About a decade after Prop. 209 passed, UCLA Admissions adopted a holistic scoring process for all applicants, taking into account each piece of their application, including their essay, socioeconomic factors and GPA.

The report from Professor Richard Sander, who studies affirmative action, shows race-based discrepancies in admissions rates.

In comparison with white and Asian students, more black and Hispanic students with mid-range holistic scores are being accepted to the university, according to the report.

UCLA sociology Professor Robert Mare, who conducted a separate review of the holistic admissions process, acknowledged in an interview with a Daily Bruin reporter that he found discrepancies similar to those in Sander’s study.

But UCLA, which commissioned Mare’s report, still concluded that the report showed the holistic admissions system was effective and race-neutral.

Evidence in two reports indicating that UCLA Admissions is not abiding by the law should be taken seriously.

This board does believe that holistic admissions, done diligently and with integrity, is the most effective way to review applicants to UCLA under Prop. 209.

We are concerned, however, about data showing that this system may have been compromised.

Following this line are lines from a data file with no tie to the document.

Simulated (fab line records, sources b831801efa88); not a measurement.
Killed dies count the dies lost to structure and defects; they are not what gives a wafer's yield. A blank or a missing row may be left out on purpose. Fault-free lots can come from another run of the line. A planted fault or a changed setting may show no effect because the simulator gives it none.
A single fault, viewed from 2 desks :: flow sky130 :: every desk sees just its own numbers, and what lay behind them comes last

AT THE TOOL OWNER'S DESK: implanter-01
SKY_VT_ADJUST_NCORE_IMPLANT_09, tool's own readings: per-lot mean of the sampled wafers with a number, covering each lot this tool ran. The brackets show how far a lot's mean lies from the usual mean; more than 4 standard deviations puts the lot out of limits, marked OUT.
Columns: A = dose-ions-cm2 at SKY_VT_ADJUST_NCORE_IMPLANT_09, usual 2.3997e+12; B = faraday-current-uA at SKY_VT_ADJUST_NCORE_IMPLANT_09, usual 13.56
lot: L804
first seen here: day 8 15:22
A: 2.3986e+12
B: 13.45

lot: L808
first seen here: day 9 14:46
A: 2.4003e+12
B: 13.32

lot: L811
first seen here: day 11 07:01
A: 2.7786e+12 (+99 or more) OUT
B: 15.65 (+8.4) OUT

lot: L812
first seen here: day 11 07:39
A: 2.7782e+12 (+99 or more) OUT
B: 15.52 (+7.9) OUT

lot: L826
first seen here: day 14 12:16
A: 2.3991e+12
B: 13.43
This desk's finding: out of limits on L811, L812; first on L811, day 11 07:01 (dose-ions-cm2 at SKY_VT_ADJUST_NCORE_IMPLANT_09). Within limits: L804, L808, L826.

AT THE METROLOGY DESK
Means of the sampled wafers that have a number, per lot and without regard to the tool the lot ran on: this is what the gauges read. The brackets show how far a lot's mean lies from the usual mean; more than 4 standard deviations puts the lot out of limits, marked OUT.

All we ask from UCLA right now is that the university share these concerns and launch an independent, public review of its admission policies.

Though UCLA already commissioned the report from Mare, his findings were inconclusive, meriting another review.

All students, regardless of race, want to feel as though they belong at UCLA and merited their place here.

Public disclosure from the university about its admissions policies is the first step toward achieving this end.